۱۳۸۶ تیر ۱۰, یکشنبه

Writings on the wall: a page of my old diary

Writings on the wall: a page of my old diary-
June 1987 Geneva - Switzerland :


...I don't fear being called insane. When I am alone, I dare myself to speak out loud. Someone, once, taught me that it is the best way to communicate with the unknown, and I am after such a contact. I know the road ahead for me is hard and harsh, and if I don't find words to speak out, I might then, just like others, mumble the nonsense alien phrases I don't even fully understand. I have heard and felt the difference in the tone of my voice, but that is proof for me that I am walking on the right path. I have chosen my path. Therefor, every turn of the road I encounter, I welcome and appreciate, because I honestly feel myself apart of life on earth, apart of rivers and mountains; I see myself in every bird, tree and living being. I am a part of existence. So, I lead the way that life has predicted for me. Some nights, I don't find a bed to sleep on, and others, sleep don't come to my eyes. But I always tell myself:" this is the road that I have chosen, and this is a part of my voyage too". In this way, I regain my strength. I have chosen my path, and whatever I encounter on the way, leaves me no complain. I am confident and proud of my choice, and therefor feel no desire to reject the path others have chosen. This gives me strength, and helps me acknowledge my weaknesses.
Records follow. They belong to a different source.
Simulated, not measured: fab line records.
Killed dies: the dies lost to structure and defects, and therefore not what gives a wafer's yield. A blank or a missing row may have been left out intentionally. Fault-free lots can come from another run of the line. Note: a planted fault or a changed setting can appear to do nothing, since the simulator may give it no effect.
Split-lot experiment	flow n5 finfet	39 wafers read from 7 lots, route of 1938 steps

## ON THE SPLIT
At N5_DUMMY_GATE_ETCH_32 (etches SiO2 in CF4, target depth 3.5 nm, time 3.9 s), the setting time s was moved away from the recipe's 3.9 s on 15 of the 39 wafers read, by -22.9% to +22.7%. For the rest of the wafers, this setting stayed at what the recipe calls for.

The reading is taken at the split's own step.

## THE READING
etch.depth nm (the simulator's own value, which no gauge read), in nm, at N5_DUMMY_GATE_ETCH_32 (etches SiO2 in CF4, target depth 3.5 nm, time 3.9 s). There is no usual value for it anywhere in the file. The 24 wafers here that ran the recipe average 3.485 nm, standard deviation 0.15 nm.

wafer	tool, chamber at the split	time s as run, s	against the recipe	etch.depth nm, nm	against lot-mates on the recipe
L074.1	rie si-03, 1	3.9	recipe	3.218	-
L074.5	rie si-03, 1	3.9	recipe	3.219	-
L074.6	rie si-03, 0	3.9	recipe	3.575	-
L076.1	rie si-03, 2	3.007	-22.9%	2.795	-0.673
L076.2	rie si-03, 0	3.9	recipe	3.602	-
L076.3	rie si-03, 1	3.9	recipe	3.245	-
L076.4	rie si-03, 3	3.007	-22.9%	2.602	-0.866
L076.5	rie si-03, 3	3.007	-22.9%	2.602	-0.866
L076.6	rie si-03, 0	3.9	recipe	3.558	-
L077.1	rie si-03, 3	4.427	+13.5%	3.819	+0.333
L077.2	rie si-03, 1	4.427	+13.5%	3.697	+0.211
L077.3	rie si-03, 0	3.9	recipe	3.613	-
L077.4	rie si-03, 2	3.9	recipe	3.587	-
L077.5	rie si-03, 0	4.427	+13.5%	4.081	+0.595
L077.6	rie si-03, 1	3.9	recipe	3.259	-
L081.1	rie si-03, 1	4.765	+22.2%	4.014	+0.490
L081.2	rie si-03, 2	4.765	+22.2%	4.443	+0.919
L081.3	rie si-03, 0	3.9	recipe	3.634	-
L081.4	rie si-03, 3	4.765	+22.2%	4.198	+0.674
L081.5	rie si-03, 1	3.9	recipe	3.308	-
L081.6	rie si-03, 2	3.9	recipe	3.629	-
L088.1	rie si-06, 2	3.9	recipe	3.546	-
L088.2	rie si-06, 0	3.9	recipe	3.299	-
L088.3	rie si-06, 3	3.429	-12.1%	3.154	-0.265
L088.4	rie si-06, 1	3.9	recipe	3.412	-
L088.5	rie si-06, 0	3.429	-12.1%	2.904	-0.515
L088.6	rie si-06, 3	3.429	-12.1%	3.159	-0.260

My companions complain that "I am a dreamer", or that " I am wasting my time". Well, they might be right, but I do not allow their belief to stop my walk onward the path I have chosen. It is a long time since I have learned not to live my life playing the role others have chosen for me. I have passed the path that I had to pass, and I don't complain of difficulties that continue to bug me.The difficulty on the path I have chosen will precisely lead me to the final destination I dream to reach.

I have learned from the stars that their inner explosion is the reason for their shine...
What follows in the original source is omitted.